To have 10.2 million members of our working class living in the United States bereft of all political rights, without possibilities of gaining citizenship and the right to vote, is undemocratic. To have 7.5 to 8 million workers as part of the economy, but without labor rights, is also undemocratic. And the undemocratic nature of this situation has a very strong class dimension: It is overwhelmingly working class people who are deprived of rights, while wealthy businessmen and women get a very different treatment. 

The immigrants' rights movement, which with its labor allies put millions of people on the street in 2006 and 2007 behind a demand for legal status for the undocumented, is fighting for democracy, not for special privileges for a few, The unions, which have wholeheartedly supported the demand for legalization and “a path to citizenship” understand that if the current group of undocumented immigrants could acquire rights in workplace and community, they would be a mighty force for the democratization of both our workplaces and our electoral political system, because of their class composition as a group. Undocumented immigrants, and their relatives, neighbors, friends and co-workers, know more than anybody what the reactionary policies of the Republican Party portend in terms of the people's rights. They are a mighty working class force waiting to be unleashed; that's why people like Governor Bentley of Alabama and Governor Brewer of Arizona don't want them to get legal status. 

Gingrich's plan to allow undocumented immigrants to work (and be exploited) but not become citizens and voters is of a piece with the many and frequent demands from business that undocumented workers be replaced with temporary guest workers. These, too, have minimal rights in the workplace, and absolutely none in the political realm. 

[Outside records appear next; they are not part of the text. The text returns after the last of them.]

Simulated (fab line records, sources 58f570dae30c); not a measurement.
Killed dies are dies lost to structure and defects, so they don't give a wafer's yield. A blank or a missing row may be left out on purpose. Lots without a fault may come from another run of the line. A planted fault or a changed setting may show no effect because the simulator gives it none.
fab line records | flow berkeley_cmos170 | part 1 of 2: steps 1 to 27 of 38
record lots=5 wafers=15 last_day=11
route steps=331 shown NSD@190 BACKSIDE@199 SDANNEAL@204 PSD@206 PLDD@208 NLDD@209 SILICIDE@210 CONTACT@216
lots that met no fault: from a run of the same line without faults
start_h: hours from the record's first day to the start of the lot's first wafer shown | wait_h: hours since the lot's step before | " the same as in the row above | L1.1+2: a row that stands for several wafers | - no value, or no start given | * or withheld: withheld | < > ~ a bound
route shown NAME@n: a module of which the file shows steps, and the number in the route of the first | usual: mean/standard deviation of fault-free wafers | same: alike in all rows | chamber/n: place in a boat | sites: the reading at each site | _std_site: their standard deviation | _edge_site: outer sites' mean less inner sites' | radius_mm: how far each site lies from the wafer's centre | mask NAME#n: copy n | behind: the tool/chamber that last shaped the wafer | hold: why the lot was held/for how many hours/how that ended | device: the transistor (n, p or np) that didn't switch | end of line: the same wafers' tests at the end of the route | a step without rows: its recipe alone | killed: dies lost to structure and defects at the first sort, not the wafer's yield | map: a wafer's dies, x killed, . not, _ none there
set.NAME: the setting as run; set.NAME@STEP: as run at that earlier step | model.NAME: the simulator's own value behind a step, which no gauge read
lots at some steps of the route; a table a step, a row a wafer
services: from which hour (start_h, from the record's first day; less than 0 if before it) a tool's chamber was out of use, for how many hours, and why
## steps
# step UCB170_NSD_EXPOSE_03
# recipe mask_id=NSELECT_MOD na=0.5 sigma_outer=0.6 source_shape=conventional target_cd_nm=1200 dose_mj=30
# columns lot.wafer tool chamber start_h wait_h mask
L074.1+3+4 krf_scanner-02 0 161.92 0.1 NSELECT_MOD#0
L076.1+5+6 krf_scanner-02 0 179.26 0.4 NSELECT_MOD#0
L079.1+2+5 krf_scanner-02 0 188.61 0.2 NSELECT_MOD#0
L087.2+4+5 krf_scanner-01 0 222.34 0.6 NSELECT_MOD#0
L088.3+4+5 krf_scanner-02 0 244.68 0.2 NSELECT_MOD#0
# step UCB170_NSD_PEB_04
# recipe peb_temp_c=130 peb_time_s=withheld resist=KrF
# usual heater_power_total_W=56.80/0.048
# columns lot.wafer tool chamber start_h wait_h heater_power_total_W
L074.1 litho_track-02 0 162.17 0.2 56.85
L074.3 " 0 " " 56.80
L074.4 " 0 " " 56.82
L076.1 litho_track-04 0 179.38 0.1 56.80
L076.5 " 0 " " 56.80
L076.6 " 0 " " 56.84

In spite of candidate Obama's campaign promises on immigration reform, there was really not a push by the administration and the Democrats in the first years of the administration. A plan proposed in June of 2009 by the AFL-CIO, the Change to Win unions and the great majority of the immigrants' rights groups, got support from the Hispanic, Black, Asia-Pacific and Progressive caucuses in Congress, but not from the executive branch or the Democratic leadership in House and Senate. The DREAM Act, which would grant legal status to undocumented immigrant youth interested in serving in the Armed Forces or going to college, was pushed toward the end of 2010 but was “too little and too late”, and the Republican gains in the 2010 elections, together with the renewed attacks on immigrants by the right, have killed of all chances for major immigration reform legislation for the time being. Frustration with the administration has also arisen from the news that deportations are at a record high. 

However, the immigration reform movement and its allies did manage to get the Obama administration to announce, earlier this year, a change in the focus of deportations, away from ordinary workers and their families and toward people convicted of serious crimes, based on “prosecutorial discretion”. This, if carried out thoroughly, could be a lifeline to large numbers of ordinary working class immigrants. The struggle now is to make sure that the bureaucracy of the Homeland Security Department actually carries out the new policy. The American Immigration Council has carried out a study which shows that in many cases, DHS employees have taken a contemptuous attitude toward the new policy, and are flatly refusing to implement it

So part of the struggle now is to make sure that, limited though the Obama “prosecutorial discretion” policy is not effectively destroyed by either bureaucratic obstructionism in DHS or a Republican victory in the 2012 elections. 

Other things have to be fought for also: For the reversal of the reactionary state anti-immigrant laws, for an end to the “Secure Communities” and “287 g” federal programs that allow local police to be deputized as immigration agents, and for an end to federal use of the E-Verify system to drive undocumented workers out of relatively well paid jobs into a complete underground existence. 

All this is integrally part of the class struggle and of the struggle for democracy for all.